Stock markets were dealt a thrashing during trading last week as the rapid loss of faith towards banking stocks triggered a wave of pessimism which encouraged anxious investors to flee from riskier assets. This risk aversion boosted the Yen and left Asian equities vulnerable, with Japanese stocks tumbling more than -11% for the week defying the recent move by the Bank of Japan (BoJ) in implementing negative rates to keep the Yen weak. Although European and American equities received another false lifeline during trading on Friday following the unexpected 12% surge in global oil prices, sentiment towards the global economy remains weak and the fundamentals which have been dragging stock markets lower are still intact.
This morning Asian equities received an uplift with the Nikkei surging over 7% as tepid growth data from Japan raised hopes of additional stimulus measures taken by the BoJ in a bid to revive growth in the world’s third-largest economy. These hopes may be short lived as overall investor confidence remains low, while the growing concerns over the state of the global economy complimented with depressed oil prices has soured risk appetite considerably. The fading expectations over the central bank taking action to boost growth may open the Nikkei to losses in the near term and this may trickle down to the European and American equity arena.

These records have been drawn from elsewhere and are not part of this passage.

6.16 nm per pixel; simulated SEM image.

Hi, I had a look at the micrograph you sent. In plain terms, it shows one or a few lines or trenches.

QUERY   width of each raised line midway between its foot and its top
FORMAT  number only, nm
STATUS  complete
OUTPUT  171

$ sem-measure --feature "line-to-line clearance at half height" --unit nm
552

China trade data disappoints
Sentiment towards the global economy soured this morning following the dismal China trade data for January which displayed a sharp -11.2% drop in exports and a horrible -18.8% decline in imports. Investors holding China stocks were already set for a torrid return to trading after the Lunar New Year break sheltered them from the chaos in the global markets, now with trade data pointing to further weakness in the economy, the Shanghai Composite Index may be set for steeper declines this week. This major miss in the China trade balance may enforce a wave of risk aversion leaving riskier assets under pressure, while also adding to China’s woes as the country currently battles with increasing capital outflows. Sentiment continues to remain firmly bearish towards the Chinese economy and with more negative economic releases expected, this may compound the global turmoil which has left stock markets quite unappetizing.
FTSE100 – spotlight
The FTSE100 experienced one of its best days in six months last week Friday with the index surging over 3% on the back of the unexpected 12% rise in global oil prices which consequently boosted oil stocks. Regardless of recent gains, the FTSE100 remains under intense pressure and when risk aversion sweeps across the board, previous gains may be relinquished as investors discard riskier assets for safe haven investments. From a technical standpoint, this index is still bearish on the daily timeframe and a decisive break back below 5650 should encourage sellers to send prices towards 5500 once again.
Sterling pressured ahead of EU referendum
The re-established wave of risk aversion from the ongoing global woes has left the Sterling noticeably depressed, while extinguished expectations over the Bank of England raising rates in 2016 continues to diminish investor attraction towards the currency. Last week’s recovery against the USD had nothing to do with an improved sentiment towards the Pound and with concerns lingering around the possible upcoming Brexit vote; bears may be encouraged to attack prices further. Data from the UK has followed a lackluster fashion which has already left the Sterling vulnerable, and if an agreement at the European summit is reached which opens gates to a referendum in late June, then the pound may tumble as fears intensify over the UK leaving the European Union.
The GBPUSD remains bearish on the daily timeframe as long as prices can keep below the strong 1.4600 resistance. For an extended period the pair has ranged but a solid breakdown back below 1.440 may open a path to the next relevant level based at 1.4200.
WTI bounces on deal hopes
WTI experienced a remarkable 12% bounce during trading on Friday as the renewed possibilities over a production cut invited investors to slash bets on lower oil prices. Regardless of these short term gains, this commodity remains heavily bearish and with Iran sending its first oil shipment to Europe since international sanctions were lifted, more supply will be added to the heavily saturated international markets. These bounces clearly go against the fundamentals which are of an excessive oversupply and diminishing demand and as such should offer bearish investors an opportunity to send prices towards $25. From a technical standpoint, previous support at $30 may act as a dynamic resistance which should encourage sellers to send prices towards $25.